I will come back to that in a next blog.
Someone in the assistance asked a very relevant question. A 45’ conference had allowed her to understand the need for that nuanced assessment. But is it possible to convey to the general public – which has many other issues on its mind – fine nuances across situations that look alike at first glance, when there is little time to spare on their analysis?
Vast question, to which I cannot pretend I have an answer. At SLPV analytics , we believe it is possible to explain in simple terms what might seem complex. For that however, there is a need for those who make a profession of science popularisation not to generate more confusion.
This tweet from Nate Silver is a good example of that confusion. Its objective is to show that there is no issue of under estimation of populist parties in Europe. What he calls “Shy Voters” issue, as would English speaking medias.
Let us first recall why that « Shy Voters » labelling really is a bad concept. The main issue with surveys is non response. Non-response has multiple roots. It is indeed possible that some voters don’t dare to tell for whom they vote, and that they would then lie, or don’t give an answer: as I already noted in a previous blog, for that to bias the results, respondents should be ashamed of their current vote, but not of their past one. Why not, but a bit complicated.
A much simpler explanation is selection bias: the propensity to answer surveys depends on the characteristics of the interviewee, and in particular of the variable we want to measure. Simpler explanation, and also more universal: it covers all possible reasons for non-response, without making use of pseudo sociological polish. And then, the scientific literature explains how to deal with that issue….
Let us come back to the tweet. There would be no issue of “Shy Voter Le Pen”. This is obviously wrong. Voting intention for Marine Le Pen are under estimated in the collected raw data (because her electoral base has a smaller propensity to answer surveys). Hence the necessity for a reweighting of the data. If the polls figure match with actual ones, this is because pollsters work hard on their reweighting. Hard and well.
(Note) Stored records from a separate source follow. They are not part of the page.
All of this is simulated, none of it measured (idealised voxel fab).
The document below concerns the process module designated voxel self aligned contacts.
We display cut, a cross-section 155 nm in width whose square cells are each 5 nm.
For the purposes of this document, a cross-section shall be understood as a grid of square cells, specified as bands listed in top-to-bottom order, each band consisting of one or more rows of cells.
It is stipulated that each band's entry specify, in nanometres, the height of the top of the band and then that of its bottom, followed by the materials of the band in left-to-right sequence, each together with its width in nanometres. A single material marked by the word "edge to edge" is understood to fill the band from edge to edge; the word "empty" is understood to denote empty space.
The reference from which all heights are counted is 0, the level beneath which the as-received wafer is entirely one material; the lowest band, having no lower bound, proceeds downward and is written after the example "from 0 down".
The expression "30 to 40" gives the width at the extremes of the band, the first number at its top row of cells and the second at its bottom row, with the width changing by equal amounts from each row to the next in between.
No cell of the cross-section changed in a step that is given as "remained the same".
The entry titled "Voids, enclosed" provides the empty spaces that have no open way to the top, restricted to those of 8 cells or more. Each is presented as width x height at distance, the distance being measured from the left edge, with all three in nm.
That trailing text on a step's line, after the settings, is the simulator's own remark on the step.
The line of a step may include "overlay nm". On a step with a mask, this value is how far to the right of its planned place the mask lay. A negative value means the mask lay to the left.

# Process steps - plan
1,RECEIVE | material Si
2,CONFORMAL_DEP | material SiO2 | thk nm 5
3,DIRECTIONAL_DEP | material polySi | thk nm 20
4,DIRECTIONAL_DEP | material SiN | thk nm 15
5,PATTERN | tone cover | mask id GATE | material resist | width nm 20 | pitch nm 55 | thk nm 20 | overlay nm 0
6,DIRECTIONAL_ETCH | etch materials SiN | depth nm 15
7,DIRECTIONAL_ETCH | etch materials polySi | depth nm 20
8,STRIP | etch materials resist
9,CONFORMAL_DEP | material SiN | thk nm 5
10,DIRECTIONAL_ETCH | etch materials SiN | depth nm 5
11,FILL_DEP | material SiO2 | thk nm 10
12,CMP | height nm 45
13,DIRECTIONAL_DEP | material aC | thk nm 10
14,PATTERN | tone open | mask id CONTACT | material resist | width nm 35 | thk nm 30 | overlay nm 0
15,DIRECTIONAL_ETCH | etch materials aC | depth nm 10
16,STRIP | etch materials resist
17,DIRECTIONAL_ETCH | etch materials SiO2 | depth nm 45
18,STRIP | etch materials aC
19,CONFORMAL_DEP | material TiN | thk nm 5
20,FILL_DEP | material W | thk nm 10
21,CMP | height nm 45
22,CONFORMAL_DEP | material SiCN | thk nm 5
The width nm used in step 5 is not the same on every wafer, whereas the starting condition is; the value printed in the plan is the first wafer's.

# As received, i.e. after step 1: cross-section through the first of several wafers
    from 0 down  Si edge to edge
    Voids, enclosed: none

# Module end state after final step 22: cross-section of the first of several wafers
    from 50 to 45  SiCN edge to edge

Why does it all matter? Secondarily, because it is a annoying experts spread fake news. But mainly, because of the confusion it generates. If there is no non-response issue, how come can polls be sometimes wrong (and they will be again at some point)? Why is there a need for a reweighting? Could everybody not produce their own poll, without a need for proven expertise and experience?
The inaccuracy of experts is a source for conspiracy theories, as Nate Silver himself brilliantly demonstrated about IPCC’s climatologists. It is a pity he does not apply to himself what he recommends to others.